What Is The Relationship Between Brahman And The Universe?

 Swami Prabhavananda’s book The Spiritual Heritage of India provides a beautiful and satisfying answer to the question: “What is the relationship between Brahman and the world, between the One and the many, between Being and becoming?”

The pith is that the question must be answered in accordance with the level of development of the student. I’ll supply that answer in four steps:

Step 1–Ignorance: Take the ordinary dualistic view according to which there remains a dichotomy between Brahman and the world, between the individual self and an external world.
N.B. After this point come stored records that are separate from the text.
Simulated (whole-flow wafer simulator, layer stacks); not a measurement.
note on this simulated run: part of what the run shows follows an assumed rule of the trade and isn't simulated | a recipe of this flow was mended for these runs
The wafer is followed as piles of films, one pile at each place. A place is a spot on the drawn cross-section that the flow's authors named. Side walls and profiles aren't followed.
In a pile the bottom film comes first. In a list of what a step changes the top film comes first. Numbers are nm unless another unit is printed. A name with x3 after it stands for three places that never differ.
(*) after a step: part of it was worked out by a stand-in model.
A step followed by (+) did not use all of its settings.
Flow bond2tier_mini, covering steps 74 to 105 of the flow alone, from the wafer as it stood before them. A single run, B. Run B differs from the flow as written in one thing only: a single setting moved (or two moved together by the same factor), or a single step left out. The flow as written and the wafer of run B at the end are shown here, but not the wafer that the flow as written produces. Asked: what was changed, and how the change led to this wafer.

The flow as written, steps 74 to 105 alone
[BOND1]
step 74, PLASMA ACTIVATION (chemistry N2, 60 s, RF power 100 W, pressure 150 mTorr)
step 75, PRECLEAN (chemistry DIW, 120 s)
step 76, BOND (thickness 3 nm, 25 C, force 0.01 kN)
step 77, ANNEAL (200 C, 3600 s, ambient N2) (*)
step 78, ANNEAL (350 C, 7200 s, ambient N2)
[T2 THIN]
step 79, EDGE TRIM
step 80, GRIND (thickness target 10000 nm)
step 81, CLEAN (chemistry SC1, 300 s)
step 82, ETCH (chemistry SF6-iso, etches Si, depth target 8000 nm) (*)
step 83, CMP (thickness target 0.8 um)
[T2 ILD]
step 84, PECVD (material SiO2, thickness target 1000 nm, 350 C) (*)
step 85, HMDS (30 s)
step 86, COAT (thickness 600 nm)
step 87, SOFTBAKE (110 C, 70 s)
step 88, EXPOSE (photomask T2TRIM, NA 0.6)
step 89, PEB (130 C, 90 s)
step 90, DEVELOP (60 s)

Step 2No Manifestation: When one is absorbed in samadhi, one know directly that there are no objective experiences and there is no separate subject of experience. There’s only Brahman Self and one is THAT. From this “point of view,” then, the question cannot arise.

Step 3Apparent Manifestation: Coming out of samadhi, the adept may formulate the teaching so that it accords with a maya theory: all appearances are appearances only inasmuch as they are colored by “names and forms.” Their essence–their fundamental substance–is Brahman. The best illustration draws from the snake-rope analogy: the snake is an appearance only, the rope always being the case.

Step 4–Real Manifestation: One, you might say, goes beyond the maya theory to formulate a revelation, or real manifestation, view: One really feels that “all this,” verily, is Brahman. This is Consciousness consciousness-ing. The experience, indeed, is that of universal, abiding love.

The answer given is intended to accord with “where the student is at.” Therefore, there is no contradiction between, e.g., Steps 3 and 4. One must remember that Indian thought is upaya or upadesa before it is, sensu stricto, metaphysical.